You might think that it’s a bit early in the run to have him escape all the way back home, being only the second episode. But I choose to see it as a show of power: look at how convincing a fake they can create. How far you think you’ve gotten — yet every single step along the journey was artificial.
But then there’s the whole thing where the series is probably being shown out of order, but let’s take the wins where we can.
⭐⭐⭐⭐
A desperate No.2 manipulates No.6’s dreams to discover where his loyalties lie.

An interesting exploration using “what would No.6 have done” to figure out his loyalties. Fun watching No.2 sweat in fear of the big red phone, too.
⭐⭐⭐
Presented with the opportunity, No.6 runs for election to the post of No.2.

This isn’t the weakest episode of the series, but for some reason I found myself struggling to pay attention. Just a mind-fuck to screw with him. What else is new?
⭐⭐⭐
No.2 replaces No.6 with an identical duplicate (played by McGoohan) to weaken the real Six’s sense of identity.

This was so damned good. There was even a moment or two where even I was questioning the real No.6’s authenticity. But what’s really great is that they go the extra mile in the last third of the story to turn The Village’s plan to break him, into an escape attempt. If No.6 didn’t botch a bit of personal information, he might have genuinely escaped. (Well… I thought that way until “Many Happy Returns”, at least.)
⭐⭐⭐⭐⭐
An important prisoner’s new speed-teaching machine can be used to indoctrinate everyone into believing the same thing, posing perhaps the greatest threat to No.6’s independence.

A classic Trek story: secret hidden intelligence turns out to be a computer. Damned well-done story, though. Three years of education in 3 minutes! I enjoyed it despite not just borrowing a Trek “computer god” cliche but also defeating it with the usual “tainted data input” that causes the machine to eat itself.
This episode made me lose a whole Saturday investigating the Professor’s typewritten manuscripts.
⭐⭐⭐⭐
After waking to find the Village deserted, No.6 returns to England, but he does not know whom he can trust there.

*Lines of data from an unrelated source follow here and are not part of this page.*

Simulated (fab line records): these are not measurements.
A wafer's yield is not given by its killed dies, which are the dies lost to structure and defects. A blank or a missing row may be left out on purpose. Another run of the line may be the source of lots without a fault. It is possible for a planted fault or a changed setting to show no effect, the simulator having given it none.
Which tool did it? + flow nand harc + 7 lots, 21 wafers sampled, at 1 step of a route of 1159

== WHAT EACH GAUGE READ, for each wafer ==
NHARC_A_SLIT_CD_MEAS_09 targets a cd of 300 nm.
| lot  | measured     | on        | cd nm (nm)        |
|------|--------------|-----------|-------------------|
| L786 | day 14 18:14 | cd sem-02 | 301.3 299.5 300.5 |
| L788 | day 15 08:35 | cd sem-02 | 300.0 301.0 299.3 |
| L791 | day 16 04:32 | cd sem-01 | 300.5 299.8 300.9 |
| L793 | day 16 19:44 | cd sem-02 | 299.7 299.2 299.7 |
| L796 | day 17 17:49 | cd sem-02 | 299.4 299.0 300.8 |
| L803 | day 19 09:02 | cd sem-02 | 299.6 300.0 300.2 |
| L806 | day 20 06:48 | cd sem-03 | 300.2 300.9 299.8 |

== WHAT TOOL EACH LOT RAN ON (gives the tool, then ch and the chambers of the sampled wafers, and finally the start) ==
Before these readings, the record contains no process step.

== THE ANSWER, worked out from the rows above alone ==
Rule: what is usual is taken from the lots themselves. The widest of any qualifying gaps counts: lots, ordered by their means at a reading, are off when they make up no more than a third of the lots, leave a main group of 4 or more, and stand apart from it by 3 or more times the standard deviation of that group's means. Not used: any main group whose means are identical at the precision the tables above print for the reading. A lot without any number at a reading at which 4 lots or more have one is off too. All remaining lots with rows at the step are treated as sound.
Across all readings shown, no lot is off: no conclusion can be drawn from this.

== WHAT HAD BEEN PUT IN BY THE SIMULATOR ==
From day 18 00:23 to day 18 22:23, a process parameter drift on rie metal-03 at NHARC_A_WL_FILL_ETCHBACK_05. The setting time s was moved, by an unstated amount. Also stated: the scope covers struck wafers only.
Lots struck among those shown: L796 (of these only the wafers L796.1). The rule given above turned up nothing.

After seeing how far No.6 got in The Chimes of Big Ben you’d be forgiven for spending most of the episode waiting for the other shoe to drop. The journey he takes, making a raft, getting picked up by gun-runners, and stowing away in a truck on the way to England makes for an impressive episode, with very little dialogue for half the episode.
What’s interesting here is that he really DID escape, and he was able to get information about The Village to his associates. Even locating it somewhere off the coast of Morocco before being cruelly jettisoned back into The Village by the end.
This one was a delight and it really kept me guessing. But what’s interesting here is that No.6 did make contact, he did reveal what happened to himself, he did give them a general idea of where he was being kept, and they weren’t in on it. And none of that was undone or otherwise subverted by the end. An interesting choice.
In theory, in light of this, a rescue mission should not out of the question. Though that’s never alluded to during the episode.
⭐⭐⭐⭐⭐
No.6 tries to save an old friend who is headed for destruction at the hands of the Village.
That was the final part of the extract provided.